The Rock
Paranoia theme overplayed in season's biggest disappointment.



How do you follow up your Oscar-winning act? If you're Nicolas Cage, you team up with a highly respected superstar (Sean Connery, also an Oscar-winner) and take a back seat to things that go boom.At least that's what Cage has done in "The Rock," which seems to have been founded on the philosophy that no one should be killed with a single shot when a barrage of bullets will do, and that you can't have too many fireballs or broken windows.
It's kind of sad to see actors of Cage and Connery's caliber take on roles that wouldn't tax the acting muscles of Steven Seagal. Mostly, they're required to pose for the director's favorite camera angle aiming up from the ground, so that the stars' constantly flaring nostrils get all the close-ups.
And close-ups is what "The Rock" is all about. Director Michael Bay who did the equally irritating "Bad Boys" and loads of Clio-winning commercials shoots a jittery San Francisco car chase with so many close-ups that the audience will be hard-pressed to figure out what the heck is happening.
Did Bay think that this big-budget, star-laden Disney summer movie was going straight to video?
Connery gets top billing (and a co-executive producer credit) in this grotesquely violent paranoia thriller, as John Patrick Mason, a federal prisoner whose identity has been erased (by Arnold Schwarzenegger, perhaps?)
He's also the only prisoner to ever successfully escape from Alcatraz, so his expertise at traversing the maze of tunnels below the infamous prison is needed when outraged Gen. Francis Xavier Hummel (Ed Harris) takes over the island with a troop of psychotic Marines.
Hummel also takes 81 civilian tourists hostage, then threatens to kill off everyone in San Francisco with four rockets armed with a deadly nerve gas unless his demands are met. Hummel wants money for families of soldiers who died in covert combat missions families who have been denied benefits.
Meanwhile, mild-mannered FBI chemical wizard Stanley Goodspeed (Cage), is brought in to disarm the rockets. And, naturally, he and Mason become a reluctant dynamic duo once they land at Alcatraz.
Eventually, Mason tries to show Hummel the futility of his quest: "I don't see how you cherish the memory of the dead by killing another million." That's obvious from the film's opening scene, and by commenting on it late in the movie, the filmmakers simply acknowledge their contempt for the audience, as if to say, "We know it's stupid, but we also know you'll buy it."
And even if Hummel does see the error of his ways, he's surrounded himself with too many kill-for-the-thrill wacko Marines to turn back.

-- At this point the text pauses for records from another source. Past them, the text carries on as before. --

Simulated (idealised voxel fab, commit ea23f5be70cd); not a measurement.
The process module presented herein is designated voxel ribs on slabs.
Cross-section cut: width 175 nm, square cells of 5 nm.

"The Rock" may be most notable, however, for carrying the familiar government-paranoia theme to its zenith. Everyone is so corrupt and evil in this film except Mason and Goodspeed, of course that you may leave the theater with thoughts of moving to another, safer country. Say, Bosnia.
Truth be told, Cage, Connery and Harris all seem to be trying to make more out of this than is possible. Cage does a reprisal of his repressed Secret Service agent from "Guarding Tess," Connery is his usual stoic self even when playing an out-of-touch ruthless killer (and in the film's early stages, he manipulates his captors as if he's Hannibal Lecter) and Harris is a misguided but sincere patriot.
All three attempt some subtle touches here and there, trying to give their characters some modicum of depth. (Other stalwart and familiar character actors who join them include Michael Biehn, Tony Todd, William Forsythe, John C. McGinley, David Morse and John Spencer.)
But director Bay will have none of that he's quickly on to the next spray of gunfire and shattered glass, trying to outdo any other summer pictures that may be competing for the biggest, the loudest or the most destructive.
By the time Cage says, late in the film, "OK, that's just about the most awful thing I've ever seen," the audience should be ready to agree.
The season's biggest disappointment so far, "The Rock" is rated R for considerable violence, some gore, wall-to-wall profane and vulgar language and a sex scene.